Report from MediaPost
In Brief – The Supreme Court has agreed to hear a case that could clarify how a federal privacy law enacted in 1988 applies to modern online video services. The dispute centers on the Video Privacy Protection Act (VPPA), which was enacted after a video store disclosed the rental history of Supreme Court nominee Robert Bork and bars video rental companies from sharing consumers’ identifiable viewing information without consent. Although courts have generally agreed that the VPPA applies to online video services, they remain divided over key definitions, including who qualifies as a “consumer” and what accounts for “personally identifiable information”. The case before the Court stems from a 2022 lawsuit by Michael Salazar, who alleged that Paramount’s 247Sports.com violated the VPPA by sending his video-viewing data to Meta through the Meta Pixel. Both a federal district court and a divided Sixth Circuit panel ruled that VPPA protections apply only to people who subscribe to goods or services primarily involving audiovisual material, not newsletters. Other courts, however, have taken a broader view.

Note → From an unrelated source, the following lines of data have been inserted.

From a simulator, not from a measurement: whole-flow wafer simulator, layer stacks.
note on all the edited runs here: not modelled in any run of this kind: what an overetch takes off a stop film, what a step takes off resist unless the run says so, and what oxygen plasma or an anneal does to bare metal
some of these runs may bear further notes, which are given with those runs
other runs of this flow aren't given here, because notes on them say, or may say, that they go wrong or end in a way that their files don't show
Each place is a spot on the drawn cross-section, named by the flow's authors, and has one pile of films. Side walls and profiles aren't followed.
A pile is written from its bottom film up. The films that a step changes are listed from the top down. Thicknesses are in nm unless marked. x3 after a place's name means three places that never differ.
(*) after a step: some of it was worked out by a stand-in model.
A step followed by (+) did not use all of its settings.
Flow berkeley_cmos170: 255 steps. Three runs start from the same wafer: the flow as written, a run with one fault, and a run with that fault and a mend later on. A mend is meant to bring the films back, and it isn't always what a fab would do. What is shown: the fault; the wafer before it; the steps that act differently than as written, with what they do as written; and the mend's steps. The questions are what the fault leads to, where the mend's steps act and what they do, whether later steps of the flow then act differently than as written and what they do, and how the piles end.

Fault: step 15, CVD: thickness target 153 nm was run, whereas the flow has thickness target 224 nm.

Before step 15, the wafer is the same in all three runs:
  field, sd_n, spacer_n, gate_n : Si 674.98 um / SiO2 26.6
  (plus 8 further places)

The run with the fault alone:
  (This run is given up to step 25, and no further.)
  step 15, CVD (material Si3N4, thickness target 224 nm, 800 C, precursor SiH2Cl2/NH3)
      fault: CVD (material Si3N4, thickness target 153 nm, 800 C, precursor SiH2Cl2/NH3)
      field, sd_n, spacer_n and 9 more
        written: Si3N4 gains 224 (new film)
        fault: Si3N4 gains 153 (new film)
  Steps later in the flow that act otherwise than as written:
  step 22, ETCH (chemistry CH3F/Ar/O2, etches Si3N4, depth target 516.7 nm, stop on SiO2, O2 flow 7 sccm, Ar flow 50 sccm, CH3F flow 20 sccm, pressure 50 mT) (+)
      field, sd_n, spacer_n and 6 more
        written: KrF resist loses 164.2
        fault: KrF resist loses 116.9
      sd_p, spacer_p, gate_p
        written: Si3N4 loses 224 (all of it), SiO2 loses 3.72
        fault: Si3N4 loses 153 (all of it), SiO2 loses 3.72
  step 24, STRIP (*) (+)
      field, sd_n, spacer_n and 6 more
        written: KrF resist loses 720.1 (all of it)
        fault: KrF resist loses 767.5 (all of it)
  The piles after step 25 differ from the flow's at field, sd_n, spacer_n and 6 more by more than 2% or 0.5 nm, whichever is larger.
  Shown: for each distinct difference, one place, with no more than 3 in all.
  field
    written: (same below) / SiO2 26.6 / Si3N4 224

Context – A wave of VPPA class action lawsuits has been filed against companies with websites that include video clips and used embedded analytics tools like Meta’s Pixel. A 2024 decision by the Second Circuit Court of Appeals to reinstate a VPPA lawsuit against the NBA based on an expansive definition video “consumer” under the law gave life to other litigation, but several district judges in the Second Circuit have since rejected VPPA suits arguing that an “ordinary person” could not interpret the data, a position later backed by the same appeals court in a case targeting the NFL. The lawsuit against the NBA was then dismissed a second time, on the new grounds. The Supreme Court rejected the NBA’s appeal of initial Second Circuit appeals court ruling. In California, plaintiffs often allege that the Meta Pixel violates California’s pre-internet wiretap law as well. US District Judge Vince Chhabria threw out one such claim last year, described the state’s wiretap law as “a total mess,” and called for California lawmakers to rewrite it.